The last year has been tough on retailers. It’s been harsh on landlords, too. And that’s shown up on the balance sheets of some of the country’s biggest retail landlords – mall operators.

As the nation’s third-biggest mall owner and operator, Macerich Co. has not been immune.

The Santa Monica company lost $14.4 million in the fourth quarter on revenue that shrank 17 percent from a year earlier to $200 million, reflecting falling rents and the loss of tenants.

“People are trying to save or are trying to figure out how much they are going to pay in taxes and health care. You have businesses on hold and you have consumers equally nervous,” said Alexander Goldfarb, an analyst for New York-based Sandler O’Neill + Partners LP who covers the real estate investment trust.

But Macerich, which owns more than 70 regional malls, has been sticking to a corporate game plan that is helping it ride out what Chief Executive Arthur Coppola recently called “the most difficult year in any of our recollection.”

In 2009, the company was able to pay off $1.36 billion in debt using a variety of financial maneuvers, including a stock offering, selling property and joint-ventures.

The company also pursued its long-standing strategy of remaking older mall properties, allowing it to raise rents. Local examples include the soon-to-open Santa Monica Place, in the final stages of a $265 million remodel, and Los Cerritos Center. It also recently reopened large properties in San Rafael and Scottsdale, Ariz.

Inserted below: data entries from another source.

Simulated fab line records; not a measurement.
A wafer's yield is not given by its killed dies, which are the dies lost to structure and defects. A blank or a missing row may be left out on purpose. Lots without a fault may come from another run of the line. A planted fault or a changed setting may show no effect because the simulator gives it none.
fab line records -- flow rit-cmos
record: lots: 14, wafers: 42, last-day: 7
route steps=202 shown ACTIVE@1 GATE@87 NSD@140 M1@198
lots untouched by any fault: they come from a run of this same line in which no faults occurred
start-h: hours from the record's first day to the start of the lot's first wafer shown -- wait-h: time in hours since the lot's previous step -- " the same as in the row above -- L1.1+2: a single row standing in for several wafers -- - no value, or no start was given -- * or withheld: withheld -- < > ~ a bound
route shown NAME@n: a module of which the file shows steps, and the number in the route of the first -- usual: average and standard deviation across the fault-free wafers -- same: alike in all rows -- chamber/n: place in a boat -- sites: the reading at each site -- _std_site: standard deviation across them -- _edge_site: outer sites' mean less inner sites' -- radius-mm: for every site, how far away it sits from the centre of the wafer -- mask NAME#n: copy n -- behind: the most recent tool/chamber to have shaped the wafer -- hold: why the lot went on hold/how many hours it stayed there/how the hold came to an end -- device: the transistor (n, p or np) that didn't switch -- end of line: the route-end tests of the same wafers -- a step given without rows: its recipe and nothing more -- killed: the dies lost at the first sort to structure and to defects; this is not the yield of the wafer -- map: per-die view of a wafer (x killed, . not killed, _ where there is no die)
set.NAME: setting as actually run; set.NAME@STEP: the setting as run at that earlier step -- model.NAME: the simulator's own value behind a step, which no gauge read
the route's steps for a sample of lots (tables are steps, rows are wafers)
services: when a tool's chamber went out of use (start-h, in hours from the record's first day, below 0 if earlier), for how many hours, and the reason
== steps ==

“We are now set over the balance of this year and into next year to reap the benefits of the expansions and the redevelopments,” said Coppola during the company’s Feb. 11 fourth quarter earnings call. “The environment is definitely feeling much better on all fronts, whether it be the capital markets, the debt markets, (or) the retailers’ sentiment.”

Investors like the outlook. Since the stock hit an all-time low of $5.45 in March 2009, Macerich’s share price has gone on a nearly yearlong rally. It closed at $33.67 on Feb. 23, a gain of more than 500 percent over last year’s low.

Four out of 15 analysts have upgraded the stock in recent months. According to Bloomberg News, three analysts now rate Macerich a “buy” and 12 rate it a “hold.”

Property positioning

The company has been hit hard by bankruptcies and tenant closures. Midrange department store Mervyns shuttered the last of its stores Dec. 31, 2008 – about a dozen of which were housed in Macerich malls. But the company has already filled some of those spaces, including a vacancy at Los Cerritos Center, with Forever 21 stores. Macerich saw its portfoliowide occupancy drop to 91.1 percent at the end of 2009, compared with 92.3 percent a year earlier.

The switch from staid Mervyns to the trendy Forever 21 chain highlights one of Macerich’s strengths: an ability to fill its properties with strong tenants.

“All the companies get affected by tenant closures and bankruptcies, but it hasn’t impaired their business. And it just shows you the strength of their portfolio and quality of their centers,” Goldfarb said.

Santa Monica Place, which Macerich bought in 1999, highlights Macerich’s penchant for “repositioning.” The mall is set to reopen Aug. 6 after a massive overhaul that has kept most of the 550,000-square-foot property at the end of the Third Street Promenade shuttered for more than two years. New tenants include Burberry, Tory Burch, Michael Kors and Kitson L.A. Macerich has leased 85 percent of the mall, which will be anchored by Bloomingdale’s and Nordstrom. The goal of the project is to open the mall up to the crowds on Third Street.

“Macerich has always had a keen eye for projects that were looking to be repositioned both physically and from a merchandise standpoint,” said Macerich’s Randy Brant, executive vice president of real estate.

Debt dealing

Much of the company’s focus in the last year has been retiring debt, which built up over the last decade as it acquired and redeveloped properties, many in the West and Southwest.

In 2001, the company owed some $1.5 billion, but at the end of last year the figure hit $6.6 billion. More critically, a good chunk was coming due this year.

The joint ventures the company formed raised enough to pay off $446 million in 2010 term notes. One notable deal was with Heitman LLC, which paid Macerich more than $167 million and assumed $161 million in mortgages on two malls. The company also sold 25 properties that it termed “noncore assets” for a total of $151 million.

The company is a “survivor in the capital crunch,” wrote Michael Mueller of New York’s JPMorgan Chase & Co. in a November research note. He rates the company “overweight,” equivalent to a buy. But Goldfarb, who recently upgraded Macerich from a “sell” to a “hold,” takes issue with some of the company’s debt reduction measures.

“We would love to have seen the company not joint-venture the malls, but instead raise a meaningful amount of equity to both delever as well as unencumber assets,” he said.

In fact, the company did raise equity. It sold 13.8 million shares in a common stock offering in October that raised $383 million. (In May, it reduced the amount of cash it pays in its dividend; 90 percent of the dividend is now paid in company stock.) Goldfarb said Macerich should have raised more money to pay down more debt. However, management is pleased with the results.

“We still have plenty of work to do on the debt reduction and delevering side but it is all very manageable,” Coppola said.